There are a lot of interesting aspects to the issue of women’s role and rights within Iraqi society.
On the one hand, according to the State Department, the “(t)he Transitional Administrative Law requires a 25 percent female membership in the Parliament”. [In fact, nearly a third of the Parliament is female]. That requirement, while impracticable, would be nice to see for our United States Senate.
Yet, the chaos and disruption that have marked Iraq since the American invasion have been catastrophic for women, and have been particularly difficult for secularized women.
The post-invasion period has seen a huge uptick in rapes, kidnappings, and intimidation. Women have lost jobs, or been forced to quit them out of fear for their security.
Now, the battle over women’s rights has entered the parliamentary phase:
They wanted women to run at least 10 of Iraq’s 30-odd government ministries. They wanted the number of places reserved for women on party slates raised to 40 percent in future elections. Most of all, they wanted a promise of respect for women’s rights.
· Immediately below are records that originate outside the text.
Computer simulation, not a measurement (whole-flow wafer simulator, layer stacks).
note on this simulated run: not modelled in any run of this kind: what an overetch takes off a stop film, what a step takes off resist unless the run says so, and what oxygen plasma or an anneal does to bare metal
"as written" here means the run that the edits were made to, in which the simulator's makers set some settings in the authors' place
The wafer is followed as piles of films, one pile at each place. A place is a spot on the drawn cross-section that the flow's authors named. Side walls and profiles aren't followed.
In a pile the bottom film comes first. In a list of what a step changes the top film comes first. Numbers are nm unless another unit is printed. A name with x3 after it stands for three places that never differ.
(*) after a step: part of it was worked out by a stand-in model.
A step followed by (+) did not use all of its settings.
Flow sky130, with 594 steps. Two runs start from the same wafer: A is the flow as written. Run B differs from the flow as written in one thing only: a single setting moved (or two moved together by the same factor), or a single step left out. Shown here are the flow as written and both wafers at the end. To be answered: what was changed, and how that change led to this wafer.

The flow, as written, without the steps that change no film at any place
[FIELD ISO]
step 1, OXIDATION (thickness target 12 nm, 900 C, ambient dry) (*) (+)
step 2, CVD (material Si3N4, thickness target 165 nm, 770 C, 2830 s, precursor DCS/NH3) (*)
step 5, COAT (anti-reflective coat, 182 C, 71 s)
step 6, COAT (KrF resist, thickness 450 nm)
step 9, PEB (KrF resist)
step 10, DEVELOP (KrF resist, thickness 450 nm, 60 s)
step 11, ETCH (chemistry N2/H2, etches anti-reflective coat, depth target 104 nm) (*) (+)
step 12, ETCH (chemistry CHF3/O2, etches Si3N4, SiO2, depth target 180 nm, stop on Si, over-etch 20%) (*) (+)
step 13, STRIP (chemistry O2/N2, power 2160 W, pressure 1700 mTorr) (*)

Hours later, another group of women who are assembly members arrived in Dr. Jaafari’s office. They wore black abayas, the garments that cover a woman’s body from head to foot, and they had another agenda. They wanted to put aspects of Islamic law into Iraq’s legal code – including provisions that would allow men as many as four wives and reduce the amount of money allotted to women in inheritances.
NYT: Free Registration
:::Read More:::
This split among the new parliament’s women, can be roughly described as a battle between women that come from the Kurdish contingent and the more conservative women from Grand Ayatollah Ali al-Sistani’s shi’a dominated slate of candidates.
According to the Times: “The Shiite leadership…is shrewdly relying on these women to carry much of the fight in the new assembly over where Islam itself, not just its women, should fit in Iraqi society.”
The Shiite women “want to hinder woman, put shackles on her,” said Songul Chapuk Omer, an ethnic Turkmen from Kirkuk. “They despise secular women. They consider that she has committed crimes.”
For her part, Ms. Omer – who has highlights in her glossy brown hair and favors flared jeans and denim shirts – sometimes refers teasingly to her black-clad Shiite counterparts as “full cover girls.”
How this debate is resolved will have a lot of implications for Muslim women throughout the region. I hope that they are able to retain their rights within parliament, and that they are able to expand the rights of women within the context of the law.
Interesting, isn’t it, that the status and rights of women (unveiled, educated, full participants in civil and economic life), as well as such “basic” rights as safety, shelter, health care and so forth, were better under the secular government of Sadam Hussein than they are after two years of American rule . . . and the situation of women in Iraq looks set only to worsen further.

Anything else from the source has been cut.